Hiring an Advancement Services Executive is essential to your institution’s overall advancement goals. However, doing this requires you to go beyond the resume to understand a candidate’s expectations and what truly motivates them. When you go beyond the resume, you can more effectively align expectations of the role with their interests—subsequently increasing your ability for retention.
Here’s what to consider.
When it comes to hiring an advancement services executive, most institutions think deciding on organizational culture starts and stops with answering the question, “Is this person a good “fit” for our organization’s culture?”
But when organizations make assessments based on the personality perspective, it can often be opinion-based. This is especially true considering the industry standard of a series of panel interviews that include peers, reporting managers, and internal customers.
Organizational culture comes up a lot when it comes to personality fit. But it’s necessary to dig deeper and assess the path you’re developing with your organizational culture before you can decide if (and how well) the candidate fits.
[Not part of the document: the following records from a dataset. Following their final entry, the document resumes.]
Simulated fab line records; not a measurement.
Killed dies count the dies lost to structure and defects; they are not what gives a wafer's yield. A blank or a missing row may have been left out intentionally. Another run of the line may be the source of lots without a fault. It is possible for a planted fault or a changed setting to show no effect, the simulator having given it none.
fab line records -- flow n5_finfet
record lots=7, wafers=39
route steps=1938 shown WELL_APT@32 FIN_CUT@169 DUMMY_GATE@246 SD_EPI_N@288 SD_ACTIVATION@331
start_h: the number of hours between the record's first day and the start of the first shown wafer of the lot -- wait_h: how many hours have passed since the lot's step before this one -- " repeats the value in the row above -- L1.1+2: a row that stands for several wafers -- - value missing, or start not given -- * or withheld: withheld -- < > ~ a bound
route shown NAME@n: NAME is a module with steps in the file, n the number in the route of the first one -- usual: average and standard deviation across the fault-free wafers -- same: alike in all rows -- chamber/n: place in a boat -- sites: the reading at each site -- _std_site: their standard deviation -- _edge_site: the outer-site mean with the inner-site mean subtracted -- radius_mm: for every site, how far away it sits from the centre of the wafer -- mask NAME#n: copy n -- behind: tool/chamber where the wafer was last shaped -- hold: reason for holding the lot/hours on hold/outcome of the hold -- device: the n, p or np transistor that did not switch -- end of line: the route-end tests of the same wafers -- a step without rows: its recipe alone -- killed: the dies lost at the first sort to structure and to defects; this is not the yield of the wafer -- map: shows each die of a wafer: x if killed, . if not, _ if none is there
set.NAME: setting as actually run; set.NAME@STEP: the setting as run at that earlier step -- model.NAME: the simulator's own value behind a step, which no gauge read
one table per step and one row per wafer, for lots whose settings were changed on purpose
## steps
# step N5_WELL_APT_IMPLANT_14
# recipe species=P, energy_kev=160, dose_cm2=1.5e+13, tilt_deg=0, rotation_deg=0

To do this, consider the objective of the position and how that applies to your current organizational culture. Additionally, you must clearly understand your organization’s cultural status. For example, have you established an organizational culture that you want to maintain, or are you looking for a disruptor to be a change catalyst?
To understand where your organization’s culture is within the process, ask yourself these questions.
- Have you done a lot of work and established a vision for your organizational culture?
- Do you have a direction in your organization’s culture you want to maintain?
If the answer is “yes,” then the traditional personality assessment for organizational culture fit would work because you have guidelines established—you’ve developed the organizational culture to flourish—and you are looking to fulfill the position from a personality fit perspective. In this case, you would want to answer the question, “Does this person align with the direction we’re going in?”
But on the contrary, and something many organizations don’t often look at (or are unaware of) is they are actually looking for a new hire to be a change catalyst. When this is the case, you’re not looking for a culture fit, but you’re looking for a disruptor that goes beyond the resume evaluation process.
First, determine where you are with your organizational culture. Have you assessed whether you want to maintain that path, or are you ready for a change? Depending on your answer, your new hire evaluation should differ.
The assessment for hiring an advancement services executive should then consider their role in disrupting your organizational culture. But first:
- Are they aware and comfortable with being a disruptor?
- Are they prepared and have the strategic vision to be a disruptor?
Knowing where your organizational culture stands is an important part to hiring the best candidate for your advancement services executive position.
Every institution “thinks” they need to hire for a lateral move. They want the person who’s done it before—one who’s been in a similar organization and succeeded with similar tasks. But you must be honest with yourself and assess, are you an institution that can attract top talent that has done it before?
If you’re not a sought-after institution, recruiting top talent can be challenging. It can even be more difficult to retain a person of this stature because when they’re done doing the task you hired them to do, they often move on.
Before you “think” you need to hire for a lateral move, clearly define the type of position you’re hoping to fill. Ask yourself:
- Is this a strategic advisor—a lateral move where you want this person to impact your institution the same way they did for another organization?
- Or is this a growth position where the candidate has the potential to grow with your institution and the capability to establish a vision as they evolve?
Hiring for a growth position is not wrong, and it’s not a “second-best” choice. But it does, however, create an opportunity for your organization that is often overlooked. With the growth position, you’re allowing the person you hire to evolve alongside your organization.
And in many cases, this develops loyalty and increases retention. This is because they’re growing in their career and with the institution.
Internal Service Model
As you consider hiring an advancement services executive, you’ll need to understand where you are in terms of advancement services. Specifically, what type of support advancement services provides to other departments within Development and how they operate as an internal services department.
What type of internal service model are you looking for?
The focus is either developing a service team to support other departments within Development OR are you looking to establish a strategic partner who can influence and consult other departments on how to get things done.
With the influence scenario, not only are they servicing other departments, but they are the experts that individuals can come to to get advice or help make things better. This creates a different dynamic within the internal services team and requires an openness to influence other departments effectively. Be aware that if you’re looking for the influence option, some team members may be reluctant to share their expertise because they think, “You’re not in our world, don’t bring in someone new.”
Leadership is a vital skill and must be carefully evaluated during the hiring process for your advancement services executive position. But first, do you know exactly what type of management you need?
Too often, institutions “think” they need one type of leadership and hire accordingly, but quickly realize they needed another type of leadership.
- Are you looking for an individual whose primary focus is team development and management where their focus is managing and improving operations? OR
- Are you looking for a contributing manager who is not only managing the team but also must be hands-on to complete task-based work?
If you’re not clear about the type of leadership you need up front, there may be challenges with who you selected and your ability to retain them.